Victoire Ingabire has this year spent five years in prison, because of the injustices perpetrated by the leaders of her country – Rwanda. Despite them, she remains constant and persistent with her ideals of generosity towards her people. Another Christmas is however passing, herself being forced away from her husband and children.
In the heading of this piece, Cynthia is mentioned. You might wonder who is this one the writer is referring to. But if, by any chance you read about Victoire Ingabire adopting a 3 years old inmate, you will be already familiar with that name.
By writing about this little child on November 24th, I wanted to show how deep was Victoire Ingabire’s unselfishness, no matter what. Talking of her kindness might however trouble those in the Rwandan regime whose objective is to completely destroy her political personality.

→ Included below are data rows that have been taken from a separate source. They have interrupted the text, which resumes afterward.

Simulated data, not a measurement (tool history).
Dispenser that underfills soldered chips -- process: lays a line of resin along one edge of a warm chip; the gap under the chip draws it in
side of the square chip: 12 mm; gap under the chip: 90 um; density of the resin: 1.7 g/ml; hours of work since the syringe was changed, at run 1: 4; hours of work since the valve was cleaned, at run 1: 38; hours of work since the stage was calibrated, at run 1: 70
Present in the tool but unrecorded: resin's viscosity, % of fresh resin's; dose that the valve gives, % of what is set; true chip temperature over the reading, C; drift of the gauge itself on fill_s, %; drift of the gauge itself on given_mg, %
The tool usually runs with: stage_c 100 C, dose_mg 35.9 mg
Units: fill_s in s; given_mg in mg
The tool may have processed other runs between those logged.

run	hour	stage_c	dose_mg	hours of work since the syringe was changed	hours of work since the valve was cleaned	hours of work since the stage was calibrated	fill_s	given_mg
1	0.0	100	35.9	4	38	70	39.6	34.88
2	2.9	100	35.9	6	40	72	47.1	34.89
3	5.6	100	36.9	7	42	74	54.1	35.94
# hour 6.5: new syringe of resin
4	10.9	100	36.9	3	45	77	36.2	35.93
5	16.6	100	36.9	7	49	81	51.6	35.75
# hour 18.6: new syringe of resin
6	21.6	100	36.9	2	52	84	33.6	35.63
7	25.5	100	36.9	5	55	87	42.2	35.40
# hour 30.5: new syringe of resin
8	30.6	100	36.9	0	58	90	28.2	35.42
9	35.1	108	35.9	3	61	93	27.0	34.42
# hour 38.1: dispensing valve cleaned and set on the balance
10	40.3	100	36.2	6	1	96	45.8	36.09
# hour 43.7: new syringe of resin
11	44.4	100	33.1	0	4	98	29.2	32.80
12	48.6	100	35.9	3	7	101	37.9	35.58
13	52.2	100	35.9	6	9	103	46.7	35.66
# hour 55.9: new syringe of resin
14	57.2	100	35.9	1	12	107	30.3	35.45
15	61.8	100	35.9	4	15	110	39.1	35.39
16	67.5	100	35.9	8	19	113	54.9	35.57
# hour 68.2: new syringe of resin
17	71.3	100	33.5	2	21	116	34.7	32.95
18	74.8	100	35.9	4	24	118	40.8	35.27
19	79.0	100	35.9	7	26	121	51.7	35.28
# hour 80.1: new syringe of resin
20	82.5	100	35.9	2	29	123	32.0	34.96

I am aware of the danger that I also put the life of that child in, by carrying on mentioning the goodness she is getting from a highly rated politician from the opposition. Don’t be surprised if the next time I might be referring to Cynthia, we might not know her whereabouts. She might disappear like many before here, and probably others as long as Rwanda continues being led the way it has since 1994.
There is a myth currently going on in Rwanda that any good in the country, if any, comes exclusively from president Paul Kagame, nobody else. He has become the provider of everything, good or bad, life or death, like in the old days under the Tutsi monarchy, when it is said pregnancy of cows and women were strongly believed to depend on the goodwill of the king. This explains the reason he is so feared, and that fear stops Rwandans from thinking and acting rationally.
However, – as you will notice -, this piece of writing is not about the newly crowned king for life in the land of the thousands hills, but Cynthia, the toddler who, while in prison with her imprisoned natural mother, had a chance of being adopted by Victoire Ingabire, who is as well incarcerated since October 14th, 2010.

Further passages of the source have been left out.